Any help is really appreciated!
Django automatically handles this for you. For example:
>>> record = EventRecord.objects.get(...)
>>> isinstance(record.article, Article)
True
>>> record.article.article_title
u'title here'
This is one of the magical things Django does (nothing is magic but anyway...). Please keep in mind that in order for this work Django will usually execute some extra database queries. To eliminate them, you can use select_related method. Below is a snippet which eliminates extra queries and does what you want:
def classify(request, pk):
record = EventRecord.objects.filter(pk=pk).select_related()
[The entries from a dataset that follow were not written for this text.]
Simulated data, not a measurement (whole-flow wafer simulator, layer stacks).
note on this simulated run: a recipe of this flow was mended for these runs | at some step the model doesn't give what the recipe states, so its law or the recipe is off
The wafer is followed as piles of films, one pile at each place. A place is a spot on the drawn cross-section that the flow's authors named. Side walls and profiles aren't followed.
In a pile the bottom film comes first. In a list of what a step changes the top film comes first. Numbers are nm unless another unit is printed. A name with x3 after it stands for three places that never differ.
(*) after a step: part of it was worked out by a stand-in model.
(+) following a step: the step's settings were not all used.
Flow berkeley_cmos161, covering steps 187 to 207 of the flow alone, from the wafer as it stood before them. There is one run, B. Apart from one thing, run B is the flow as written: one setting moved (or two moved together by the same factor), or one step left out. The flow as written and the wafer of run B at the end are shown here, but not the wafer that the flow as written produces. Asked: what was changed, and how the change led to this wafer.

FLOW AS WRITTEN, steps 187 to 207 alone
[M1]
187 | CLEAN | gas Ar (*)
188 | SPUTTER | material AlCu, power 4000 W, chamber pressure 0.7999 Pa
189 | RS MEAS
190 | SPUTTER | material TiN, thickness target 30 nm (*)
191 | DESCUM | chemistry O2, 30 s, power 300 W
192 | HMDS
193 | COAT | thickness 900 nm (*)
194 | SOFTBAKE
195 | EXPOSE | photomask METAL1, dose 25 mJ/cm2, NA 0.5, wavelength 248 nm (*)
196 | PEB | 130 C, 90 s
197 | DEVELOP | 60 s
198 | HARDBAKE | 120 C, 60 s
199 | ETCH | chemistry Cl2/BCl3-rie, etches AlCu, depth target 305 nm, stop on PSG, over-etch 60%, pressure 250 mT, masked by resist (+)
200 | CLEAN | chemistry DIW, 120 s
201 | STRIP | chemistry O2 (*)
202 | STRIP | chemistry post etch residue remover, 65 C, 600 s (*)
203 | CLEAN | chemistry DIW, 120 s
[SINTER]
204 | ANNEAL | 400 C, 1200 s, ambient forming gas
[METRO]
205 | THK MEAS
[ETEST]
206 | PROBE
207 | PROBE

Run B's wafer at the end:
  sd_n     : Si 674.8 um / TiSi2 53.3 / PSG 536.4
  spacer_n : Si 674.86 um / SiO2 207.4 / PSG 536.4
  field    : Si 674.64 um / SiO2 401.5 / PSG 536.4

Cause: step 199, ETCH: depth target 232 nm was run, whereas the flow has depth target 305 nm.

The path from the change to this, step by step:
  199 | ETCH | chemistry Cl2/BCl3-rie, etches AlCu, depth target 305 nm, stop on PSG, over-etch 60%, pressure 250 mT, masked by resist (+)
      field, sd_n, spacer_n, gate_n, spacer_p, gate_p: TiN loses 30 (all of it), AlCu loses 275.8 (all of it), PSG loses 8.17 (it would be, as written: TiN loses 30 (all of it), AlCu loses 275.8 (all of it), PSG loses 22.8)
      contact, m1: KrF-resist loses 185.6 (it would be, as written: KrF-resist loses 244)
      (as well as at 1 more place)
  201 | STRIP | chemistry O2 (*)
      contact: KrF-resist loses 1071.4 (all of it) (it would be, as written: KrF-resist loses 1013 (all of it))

# the above returns queryset hence you have to extract the record manually
if not len(record):
raise Http404()
else:
record = record[0]
# now use record as usual and no extra queries will be executed
title = record.article.article_title
...
event.article returns the actual Article object, not the primary key, so you don't need to do another database query.
def classify(request, pk):
event = get_object_or_404(EventRecord, pk=pk)
if not event.article:
raise Http404
print event.article.article_title
Basically what Im trying to make is a data structure where it has the users name, id, and datejoined. Then i want a "sub-structure" where it has the users "text" and the date it was modified. and the user will have multiple instances of this text.
class User(db.Model):
ID = db.IntegerProperty()
name = db.StringProperty()
datejoined = db.DateTimeProperty(auto_now_add=True)
class Content(db.Model):
text = db.StringProperty()
datemod= db.DateTimeProperty(auto_now_add = True)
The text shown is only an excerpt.